It was the 1963-64 school year and the fifth grade talent show was fast approaching. Being only a spectator was not an option. Everyone had to have an act, a talent to display.
My friend Max at Powerpop has declared “Beatles Week” and invited others to write about “a favorite Beatle song”. (In another part of the same post he invites folks to write about “their favorite Beatles song”, an important distinction in my eyes. Who can have a single favorite from their catalog? I’ve written about the my problem of declaring favorites before.) This post will appear over there sometime, but I’m guessing there is not a lot of overlap between us, so you see it here first. Maybe you’ll want to stroll over there and see what others have to say about The Beatles this week. It should last at least 8 days.
A classmate approached me about joining an act with a couple of friends. When I asked about the act he was very secretive. He couldn’t tell me what the act was until I agreed to be in it. Once he told me, I couldn’t back out. Note I called him a “classmate”, not a “friend”. I didn’t trust him enough to go along blindly with this. Besides, I already had my act together. What was my act? I have no idea. What was their act? That still sticks in my mind 60 years later.
Four guys took the stage. Each had a rag mop on his head, dyed black and trimmed just so. Three of them held brooms – no mere air guitar for them. The fourth was, of course, Ringo. They lip-synched to “I Want to Hold Your Hand”. It wasn’t my favorite Beatles song even then. I bought the single of “She Loves You” but I didn’t buy “I Want to Hold Your Hand”. It seemed like the sort of song that reinforced parental stereotypes about pop music (and “She loves you, yeah, yeah, yeah” didn’t?) with its simplistic lyrics about holding hands. (Image from WebRestaurantStore)

On February 9, 1964, the US saw The Beatles in person for the first time, on The Ed Sullivan Show. Those of us in the know had seen them a month before on grainy, low fidelity video on Jack Paar.

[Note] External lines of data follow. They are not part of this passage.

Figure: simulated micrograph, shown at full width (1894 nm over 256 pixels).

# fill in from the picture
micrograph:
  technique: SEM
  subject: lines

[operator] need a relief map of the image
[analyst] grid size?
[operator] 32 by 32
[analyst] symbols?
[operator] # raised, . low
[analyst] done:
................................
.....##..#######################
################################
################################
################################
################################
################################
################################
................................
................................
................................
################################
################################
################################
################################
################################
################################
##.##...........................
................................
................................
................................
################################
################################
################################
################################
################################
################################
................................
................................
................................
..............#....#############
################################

They had appeared in an NBC News story on November 18, 1963. The news was more about Beatlemania than about the music, though they did acknowledge that The Beatles wrote some of their own songs. Early coverage of the band was more from a sense of amusement at the phenomenon of those crazy teenagers than it was about the music.
“I Want to Hold Your Hand” was not received with universal acclaim in the US. Esquire music critic David Newman wrote, ‘Terrible awful. …It’s the bunk. The Beatles are indistinguishable from a hundred other similar loud and twanging rock-and-roll groups. They aren’t talented singers (as Elvis was), they aren’t fun (as Elvis was), they aren’t anything.”
On the other hand, it did reach #1 in most western countries (stalling at #6 in Belgium and Finland). In the US it was replaced at #1 by “She Loves You”. In the UK, the order was reversed. It was subsequently released in German as “Komm, gib mir diene Hand” – that version also received US airplay. They recorded in German (just this and “She Loves You”) because the German division of their record company was convinced their records wouldn’t sell in English – despite the fact that they cut their teeth as musicians in Hamburg.
Contrast Newman with Rob Sheffield’s assessment in the Rolling Stone Album Guide (40 years later): “Just check out ‘I Want to Hold Your Hand,’ which explodes out of the speakers with the most passionate singing, drumming, lyrics, guitars, and girl-crazy howls ever – it’s no insult to the Beatles to say they never topped this song because nobody else has either … It’s the most joyous three minutes in the history of human noise.”
So what made them such a big deal? We were used to “singing groups” lip-synching their latest single on American Bandstand, complete with orchestration and fadeout. These were actual musicians. They played and sang at the same time. Of course, they weren’t the first, but it was still somewhat unusual in the pop music world. And they wrote their own songs. Sure, they covered American R&B (“Twist and Shout”, “Roll Over Beethoven”) Girl Group hits (“Chains”, “Boys”), and even show tunes (“A Taste of Honey”, “Til There Was You”) but the list of hit songs (and great songs) they wrote is too long to recount here. Some singers can produce great harmonies in a studio with multiple takes and overdubs, but The Beatles sounded great live in an era without monitors (and with fans screaming loudly enough that they might not have heard themselves even with monitors).
I went to a summer camp that had a carnival with games. One game involved headphones through which a few notes of a Beatles tune were played. Your challenge was speed in identifying the song. How many notes did you need? How quickly could you answer? With what other band would you play that game? What other band went so far in the 7 years during which they released albums in the US?
“I Want to Hold Your Hand” is far from the best Beatles song, it’s not my favorite Beatles song, and it wasn’t even the first Beatles song. But it was the only one that dominated the fifth grade talent show at Winnequah School and made 4 boys instantly popular. I was not one of them.